As the seventh year of economic expansion begins in the U.S., expectations for gross domestic product (GDP) in 2016 are in line with a mature economic cycle. In a growth environment of just under three percent, however, economists forecast continued strength in hiring and for construction spending to increase at a rate that is three times the rate of GDP growth in 2016.

Observers whose forecasts reflect a weak outlook for the global economy are predicting GDP growth of 2.4 or 2.5 percent for the U.S. economy in 2016. Most economists see the strong employment market, more rapidly rising personal incomes and low costs of credit – even with the first interest rate increases – as factors that will encourage consumer and business spending in 2016. That school of thinking is driving the majority of forecasts to look for GDP growth of 2.7 or 2.8 percent in the U.S. And most forecasters continue to be fooled by the strength of job creation as the recovery grows long in tooth.

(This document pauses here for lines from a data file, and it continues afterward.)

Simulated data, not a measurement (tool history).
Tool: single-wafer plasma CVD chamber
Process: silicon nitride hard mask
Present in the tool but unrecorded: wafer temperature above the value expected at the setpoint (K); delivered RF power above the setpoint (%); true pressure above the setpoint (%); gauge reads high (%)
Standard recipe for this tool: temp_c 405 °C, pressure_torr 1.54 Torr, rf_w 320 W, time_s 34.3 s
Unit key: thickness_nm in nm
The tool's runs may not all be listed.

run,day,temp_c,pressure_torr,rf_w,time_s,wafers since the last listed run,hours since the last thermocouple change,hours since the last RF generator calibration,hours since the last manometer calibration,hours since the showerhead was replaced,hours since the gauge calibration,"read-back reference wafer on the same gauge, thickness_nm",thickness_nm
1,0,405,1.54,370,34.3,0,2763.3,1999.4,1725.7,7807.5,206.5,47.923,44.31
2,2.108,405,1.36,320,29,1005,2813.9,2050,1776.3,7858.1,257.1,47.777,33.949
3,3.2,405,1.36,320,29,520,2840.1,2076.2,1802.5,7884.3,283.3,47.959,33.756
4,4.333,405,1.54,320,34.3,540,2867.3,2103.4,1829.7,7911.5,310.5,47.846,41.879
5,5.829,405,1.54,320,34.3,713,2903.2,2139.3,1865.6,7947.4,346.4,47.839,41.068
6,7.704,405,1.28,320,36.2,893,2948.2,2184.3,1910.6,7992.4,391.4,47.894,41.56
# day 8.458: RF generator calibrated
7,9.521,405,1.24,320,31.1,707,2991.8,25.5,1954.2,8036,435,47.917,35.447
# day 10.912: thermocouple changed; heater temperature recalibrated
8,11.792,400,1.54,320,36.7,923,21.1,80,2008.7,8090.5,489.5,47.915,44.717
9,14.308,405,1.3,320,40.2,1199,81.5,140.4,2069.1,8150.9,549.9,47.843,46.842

New hiring in October and November exceeded the expectations of virtually all economists, especially on the heels of slowing job creation in August and September. Bureau of Labor Statistics (BLS) reported on December 4 that hiring increased in November by 211,000 jobs. That report came on the heels of 298,000 new jobs in October. In addition to the higher-than-expected November number, BLS revised both October and September – which was weaker – upwards by 35,000 jobs. The improved hiring pace lifted the monthly average to 210,000 new jobs per month for the full year of 2015, a pace that is again higher than forecasted.

The strength of the job market helps to explain why construction spending is significantly higher. At a November 19 seminar held at GreenBuild in Washington, DC, economists for the Associated General Contractors (AGC) and American Institute of Architects (AIA) gave their forecasts for 2016 and 2017.

Kenneth Simonson, chief economist for the AGC, noted that construction in 2015 was significantly stronger than expected. Through that date, construction spending was up 14.1 percent year-over-year, with residential construction still very strong well into a period of recovery. Although the multi-family sector was up 27 percent and single-family was up 13 percent year-over-year, Simonson saw that trend peaking in 2015 with both segments of residential construction slowing to between five and ten percent in 2016. Simonson’s forecast for 2016-2017 is for six to ten percent increases in nonresidential construction. He sees office construction as the strongest building type, with growth in construction of educational and healthcare facilities at or above five percent. Notable among the weaker sectors will be hotels and manufacturing, which Simonson predicts could decline by as much as ten percent.